Compare & Contrast III.2. OEM Paths Through the Optimisation Layers
Tesla and Fluence
To cycle or not to cycle? It is a deceptively simple choice. Each dispatch decision consumes physical life, and captures or forgoes economic value. How do you optimise?
Looking at the industry through the optimisation ‘stack’ reveals how different actors choose to structure responsibility, where they draw interface boundaries. This is not primarily a question of technology, but of architecture.
Let’s compare and contrast how two OEMs approach this.
OEMs are closest to the asset’s technology. They define the operating envelopes through firmware behaviour, warranties, the hard constraints within which all higher-level decisions must live.
Tesla and Fluence offer roughly the same stack from hardware, to control, optimisation and trading, but they assemble and work it in different ways.

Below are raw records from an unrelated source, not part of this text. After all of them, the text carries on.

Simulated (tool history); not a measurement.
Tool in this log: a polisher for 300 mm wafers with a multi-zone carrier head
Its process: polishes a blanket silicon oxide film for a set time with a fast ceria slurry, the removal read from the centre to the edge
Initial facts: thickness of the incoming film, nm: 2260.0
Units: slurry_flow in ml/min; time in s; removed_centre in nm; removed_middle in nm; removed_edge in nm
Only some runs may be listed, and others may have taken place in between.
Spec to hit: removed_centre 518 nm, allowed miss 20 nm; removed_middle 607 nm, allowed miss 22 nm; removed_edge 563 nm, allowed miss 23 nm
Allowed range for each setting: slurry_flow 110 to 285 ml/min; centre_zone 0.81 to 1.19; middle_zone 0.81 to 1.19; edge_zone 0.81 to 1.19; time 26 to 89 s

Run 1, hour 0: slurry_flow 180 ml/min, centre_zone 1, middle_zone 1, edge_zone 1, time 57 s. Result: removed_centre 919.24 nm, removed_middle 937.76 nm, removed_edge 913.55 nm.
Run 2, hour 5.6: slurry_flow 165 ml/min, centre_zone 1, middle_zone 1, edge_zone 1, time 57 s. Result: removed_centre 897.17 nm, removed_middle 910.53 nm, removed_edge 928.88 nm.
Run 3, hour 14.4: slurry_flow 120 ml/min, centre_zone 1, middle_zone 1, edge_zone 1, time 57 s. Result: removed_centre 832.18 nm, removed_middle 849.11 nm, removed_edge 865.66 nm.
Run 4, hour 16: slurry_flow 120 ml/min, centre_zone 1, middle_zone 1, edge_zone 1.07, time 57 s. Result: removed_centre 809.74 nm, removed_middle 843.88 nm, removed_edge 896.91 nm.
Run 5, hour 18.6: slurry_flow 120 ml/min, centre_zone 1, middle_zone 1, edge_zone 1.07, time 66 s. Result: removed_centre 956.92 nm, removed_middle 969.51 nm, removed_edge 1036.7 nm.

Tesla: The fully managed option
Autobidder is available only along with Tesla Megapacks. Tesla offers to manage the physics, economics, and governance within a single optimisation loop. Tesla hardware supports third-party optimisation and trading stacks (see comments in the last post on Tesla) but presumably the “fully managed” setup is encouraged and incentivised.
We saw previously how far Tesla extends the optimisation loop outward by becoming the party qualified to trade assets directly in the markets it enters.